Robot-Sara – a recommendations robot

WOWHack is an annual, 2-day music hack event which precedes Way Out West festival, and this year Spotify kindly put us up in their Gothenburg office for the event. 67 developers organised themselves into 25 teams, and spent 2 days building cool music-related hacks.

My hack was called “Robot-Sara”, and this is a pretty accurate description of how I went about building it (a quote from my hack presentation):

Interactive Recommendations

I love Spotify’s Discover feed, and it works great when you’re using your laptop or mobile. Driven by a fascination with robots and human-computer interaction (and heavily inspired by Jibo), I wondered if I could try and build a more interactive and personal way of consuming music recommendations based on my Spotify listening habits. I built Robot-Sara, a recommendations robot – here’s a quick demo:

Designing the recommendations robot

After having the initial idea for this hack, I fleshed-out the core functionality I wanted to be able to support:

  • Speech recognition & response – I wanted to be able to talk to the recommendations robot, and also have it talk back to me
  • Physical movement – to move from a purely software-based implementation, into a real-world interactive device, this hack needed to move in some way
  • Music recommendations – can’t have a recommendations robot without recommendations
  • Audio playback – a way to play/preview specific recommendations

After a bit of brainstorming, I came up with this (very sketchy) sketch:

Robot-Sara-Sketch

The basic idea was to have an iPhone, running a speech-enabled app, act as the interface to a “recommendations robot”. The iPhone would be physically attached to a robotic arm, and as the user interacted with the iPhone app (via speech), the app would send requests to the robot arm over WiFi to make it move as necessary. The iPhone app would call a recommendations API to retrieve custom recommendations for the user, and the app could then play tracks based on the recommendations received.
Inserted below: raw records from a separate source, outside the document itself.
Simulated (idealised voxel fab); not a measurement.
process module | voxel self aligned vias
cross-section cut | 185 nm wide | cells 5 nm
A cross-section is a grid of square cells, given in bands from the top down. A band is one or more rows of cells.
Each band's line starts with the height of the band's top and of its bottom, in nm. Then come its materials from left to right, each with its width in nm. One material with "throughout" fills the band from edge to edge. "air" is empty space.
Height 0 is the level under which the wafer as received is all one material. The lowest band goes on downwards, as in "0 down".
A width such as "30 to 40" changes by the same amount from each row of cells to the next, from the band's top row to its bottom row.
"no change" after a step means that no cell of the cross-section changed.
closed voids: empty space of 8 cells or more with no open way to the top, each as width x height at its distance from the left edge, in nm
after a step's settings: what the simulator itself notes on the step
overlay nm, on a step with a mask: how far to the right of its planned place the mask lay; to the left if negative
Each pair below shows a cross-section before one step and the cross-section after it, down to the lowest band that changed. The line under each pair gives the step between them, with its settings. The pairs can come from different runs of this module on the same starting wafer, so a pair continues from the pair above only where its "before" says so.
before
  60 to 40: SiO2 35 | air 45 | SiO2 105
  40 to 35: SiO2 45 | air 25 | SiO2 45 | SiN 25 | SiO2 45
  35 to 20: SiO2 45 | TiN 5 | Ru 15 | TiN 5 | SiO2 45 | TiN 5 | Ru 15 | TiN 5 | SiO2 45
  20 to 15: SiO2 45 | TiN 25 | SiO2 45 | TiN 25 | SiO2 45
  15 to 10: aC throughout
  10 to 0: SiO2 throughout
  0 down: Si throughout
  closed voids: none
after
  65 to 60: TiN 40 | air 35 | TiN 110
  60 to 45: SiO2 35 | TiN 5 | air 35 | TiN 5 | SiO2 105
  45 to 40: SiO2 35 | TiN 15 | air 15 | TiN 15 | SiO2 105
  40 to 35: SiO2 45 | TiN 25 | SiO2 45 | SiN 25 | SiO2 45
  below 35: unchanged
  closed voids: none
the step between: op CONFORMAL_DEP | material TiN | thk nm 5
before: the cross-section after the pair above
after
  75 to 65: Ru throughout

Note: In my sketch, I envisaged the robot controller API and recommendations API running on a Raspberry Pi (“R-Pi” in the diagram) – after fighting with flakey WiFi on the Raspberry Pi, this was eventually replaced with the services running on my laptop.

The Parts

Robot-Sara consists of the following software and hardware:

An iOS app

I wrote a simple iOS app, with text-to-speech, speech-to-text, and audio playback capabilities. After playing around with the native text-to-speech and speech-to-text support in iOS, I settled on a third-party SDK by Nuance, which (in my opinion) gave more accurate speech detection results, and had higher quality voice synthesisers. I also integrated Spotify’s beta iOS SDK, to allow for audio playback.

The core design of the app involved a “brain” and a collection of “skills”. Once a user has uttered a phrase, and the speech-to-text library has processed the audio and returned a result, the phrase gets passed to the “brain” class for processing.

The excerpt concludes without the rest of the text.